Performance and Time
VoiceOVer is ridiculously slow on “noisy” web pages (those with lots of objects). Go to this site about harmonica playing, search on a popular artist (Bob Dylan has a lot of stuff up there) and bring up the Item Chooser (VO+I) and count the seconds it takes to bring up the item chooser list box and, if you’re using the same 2012 model Macbook Air as me, you’ll see that this takes a little more than 7 seconds. Now, using NVDA on a cheap Windows laptop hit NVDA+F7 to bring up its analogue of Item Chooser and you will find that its list box is on the screen and talking in less than a single second. NVDA is also using cross application communication via an API to gather its data but, using caching and other performance enhancing techniques, it actually responds in a functional amount of time; in 2014, waiting 7 seconds for a computer to do anything other than downloading something big from an online source is simply absurd.
When, in September 1999, we at FS released JAWS 3.31, we used Jamal Mazrui’s EmpowermentZone web site as our favorite reference page. Jamal has something like 1700 links on the home page and, according to VO, it has 3789 objects in all. Back then, we were running on 60 mhz Pentium processors with megabytes of RAM and, then, JAWS 3.31 could load its object list dialogue on this page in about 20 seconds (compared with about 25 minutes using Window-Eyes). Just now, when I went into Safari to test this page, it took about 30 seconds for VO to load its item chooser on hardware more than a decade newer, using a quad-core system whose speed is measured in ghz, having thousands of times more RAM and so on. We solved this problem on Windows 98, effectively a 16 bit system; certainly, Apple can solve this problem now that much faster hardware is available.
The Broken Item Chooser
If a user hits VO+i to bring up the item chooser before a page has finished loading it will bring up the list box but, when one hits ENTER on an item, it will just ding and not bring the user to the point he had requested. VO seems to load all of its data much more slowly than any other screen reader (if I bring up the NVDA analogue of this dialogue by hitting the keystroke immediately after requesting a page, it appears immediately and is never out of sync with the rest of NVDA. I’m going to guess that this is a threading issue which are hard to fix but this bug has been present for years now, has been reported by me but I’m also certain that others also reported this problem to Apple.

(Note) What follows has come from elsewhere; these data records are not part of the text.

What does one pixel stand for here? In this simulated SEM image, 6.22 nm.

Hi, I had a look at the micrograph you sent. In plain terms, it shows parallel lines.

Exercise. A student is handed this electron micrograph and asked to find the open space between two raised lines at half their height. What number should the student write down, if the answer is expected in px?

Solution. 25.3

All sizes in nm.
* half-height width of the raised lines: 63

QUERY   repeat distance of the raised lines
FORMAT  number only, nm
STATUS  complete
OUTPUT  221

For no reason apparent to anyone outside of Apple, it seems that the Item Chooser information isn’t cached anywhere. Hence, when one hits VO+i on the same page twice, VO takes as much time to build the list the second time as the first. If the page hasn’t changed, the Item Chooser information should all be present either in memory or cached on a disk and should, even given the other VO constraints, load virtually instantly the second time through.
What About “Clickable” Items?
When VO describes an item as a link, using VO+SPACEBAR will always open it. When, however, VO reports an item as being “clickable,” more often than not, VO+SPACEBAR does absolutely nothing and hitting VO+SHIFT+SPACEBAR to send a mouse click to the object works infrequently. I have my VO configurations set to have the mouse cursor follow focus and also try hitting VO+SHIFT+F5 to route the mouse cursor to the object I’m on but that seems to rarely work as well. [Note: while here in TextEdit, routing the mouse cursor works properly but, while using Apple Mail,, with my mouse cursor set to follow VO, I hit VO+SHIFT+F5 and wasn’t brought to the word i had just typed nor was I even brought to the edit area where I’m typing this but, rather, I clicked something on the Dock, a seriously bad outcome.]
Compared to JAWS
People who have read articles on this blog like “I Give Up” or “An Open Letter to Mark Riccobono” will know that I’m not just a user of Apple products but, based entirely on accessibility, I’m something of an advocate often recommending their hardware to other blind users. Now that Apple seems to have made iWork, their office suite, mostly accessible, the Internet is the only aspect of VoiceOver that I still don’t like much. Readers of this blog would have heard me say, “Apple has set the gold standard for out-of-the-box accessibility” which is true, for almost everything, except for the Internet. Online, JAWS remains the king with NVDA a close second. This is the one area where Apple really needs to do some massive improvements.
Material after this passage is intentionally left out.